Sleep Strategy Hatched For Opener At Cal

Football

August 21, 2009|By Jeff Barker | Jeff Barker,jeff.barker@baltsun.com

COLLEGE PARK -- Maryland coach Ralph Friedgen is devising a strategy to try to help his players adjust to the three-hour time difference they will encounter in their opening game at California on the evening of Sept. 5.

The game starts at 7 p.m. - or 10 p.m. in the East.

Friedgen wants the team to travel to California on the Thursday night before the game. He wants his players tired when they arrive so they sleep through their first night in the different time zone.

"I'd like to get there about [midnight] our time," Friedgen said Thursday. "I'd rather have them a little bit tired when I get there. I'm trying to prevent them from getting up at 4 o'clock in the morning, which is what I do when I go out to the West Coast."

Last year, Cal players were asked repeatedly by the media whether their cross-country trip to play at Maryland left them with jet lag. The noon start came as they would normally be finishing breakfast on the West Coast.

Cal played the first half as if it had missed a wake-up call, falling behind early and losing, 35-27.

Scrimmage spotlight

Maryland held a closed scrimmage Thursday inside Byrd Stadium. The Terps have another scrimmage Saturday.

The coaches like scrimmages because they get the players thinking about doing things on the fly - as in a game.

"You've got to deal with tempo, you've got to deal with no-huddle and substitutions," defensive coordinator Don Brown said. "In some respects, it's more difficult because you never rest."

Among those making standout plays, according to the coaches, were running back Gary Douglas, who broke a long run; receiver Emani Lee-Odai, who caught a touchdown pass; and kicker Mike Barbour.

Barbour "upped his stock" and "kicked off better than I thought he would against the wind," Friedgen said.

Tate stepping up

A little more than a year ago, Kenny Tate was a receiver from DeMatha entering his freshman season at Maryland. Today, he's a safety.

Coaches, who moved the 6-foot-4 Tate because Maryland needed help in the secondary, say he has learned his position diligently and has gotten bigger and stronger.

As much as they have been of any player in preseason camp, coaches are effusive in their praise of Tate, who made his first interception in the Humanitarian Bowl to end the season.
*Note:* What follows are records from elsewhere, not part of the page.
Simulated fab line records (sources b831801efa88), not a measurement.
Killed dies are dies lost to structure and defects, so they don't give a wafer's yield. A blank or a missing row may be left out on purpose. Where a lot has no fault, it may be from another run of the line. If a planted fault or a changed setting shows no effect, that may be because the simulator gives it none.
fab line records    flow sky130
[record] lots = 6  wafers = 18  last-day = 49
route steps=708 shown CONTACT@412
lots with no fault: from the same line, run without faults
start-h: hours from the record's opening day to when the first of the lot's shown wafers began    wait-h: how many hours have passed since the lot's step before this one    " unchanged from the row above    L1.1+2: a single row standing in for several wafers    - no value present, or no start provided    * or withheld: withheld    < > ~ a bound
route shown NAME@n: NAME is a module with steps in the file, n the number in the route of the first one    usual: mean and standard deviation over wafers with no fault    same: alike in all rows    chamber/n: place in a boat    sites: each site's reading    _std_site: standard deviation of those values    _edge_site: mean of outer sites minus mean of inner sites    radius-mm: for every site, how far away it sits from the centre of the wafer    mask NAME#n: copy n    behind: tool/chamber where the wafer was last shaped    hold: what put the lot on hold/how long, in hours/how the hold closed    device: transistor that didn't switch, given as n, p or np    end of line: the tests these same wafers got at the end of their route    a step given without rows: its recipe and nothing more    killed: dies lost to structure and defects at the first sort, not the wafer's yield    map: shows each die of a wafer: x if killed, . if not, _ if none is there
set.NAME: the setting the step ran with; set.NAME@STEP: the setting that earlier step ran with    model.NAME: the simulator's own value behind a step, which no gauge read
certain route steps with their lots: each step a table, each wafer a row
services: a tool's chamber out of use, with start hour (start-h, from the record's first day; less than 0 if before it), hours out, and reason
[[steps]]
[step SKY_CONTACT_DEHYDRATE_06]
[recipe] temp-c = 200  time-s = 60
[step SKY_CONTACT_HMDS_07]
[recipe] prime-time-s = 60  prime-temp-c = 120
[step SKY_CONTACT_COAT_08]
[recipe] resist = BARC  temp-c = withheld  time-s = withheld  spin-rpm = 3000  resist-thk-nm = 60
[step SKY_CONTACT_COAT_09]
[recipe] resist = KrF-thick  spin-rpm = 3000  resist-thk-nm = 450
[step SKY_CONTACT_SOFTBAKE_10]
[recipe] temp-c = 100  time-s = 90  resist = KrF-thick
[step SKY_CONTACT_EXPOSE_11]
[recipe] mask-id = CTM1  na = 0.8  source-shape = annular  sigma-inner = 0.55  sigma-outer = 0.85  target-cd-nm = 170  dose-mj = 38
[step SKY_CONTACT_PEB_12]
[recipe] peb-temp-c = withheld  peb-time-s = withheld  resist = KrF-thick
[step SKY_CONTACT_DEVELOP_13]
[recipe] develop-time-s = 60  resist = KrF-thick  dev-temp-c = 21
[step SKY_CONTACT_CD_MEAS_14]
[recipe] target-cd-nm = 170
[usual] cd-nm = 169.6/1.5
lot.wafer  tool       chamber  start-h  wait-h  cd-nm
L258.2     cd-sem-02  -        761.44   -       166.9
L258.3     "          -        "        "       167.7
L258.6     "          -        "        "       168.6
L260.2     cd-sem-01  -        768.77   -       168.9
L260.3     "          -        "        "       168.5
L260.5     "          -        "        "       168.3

Here is Friedgen on Tate: "He's a force right now. If he does in the games what he's doing now, he'll get a lot of honors."

QB of the future?

The good news for Maryland at quarterback is that senior Chris Turner has experience and poise.

But behind Turner? There's some uncertainty.

Redshirt sophomore Jamarr Robinson, who didn't throw a pass in a game last season, got a lot of snaps in Thursday's scrimmage.

Would he be ready for game action?

"Jamarr did some good things and made some plays," Friedgen said. "Some mental things - game management things - he's got to get better at."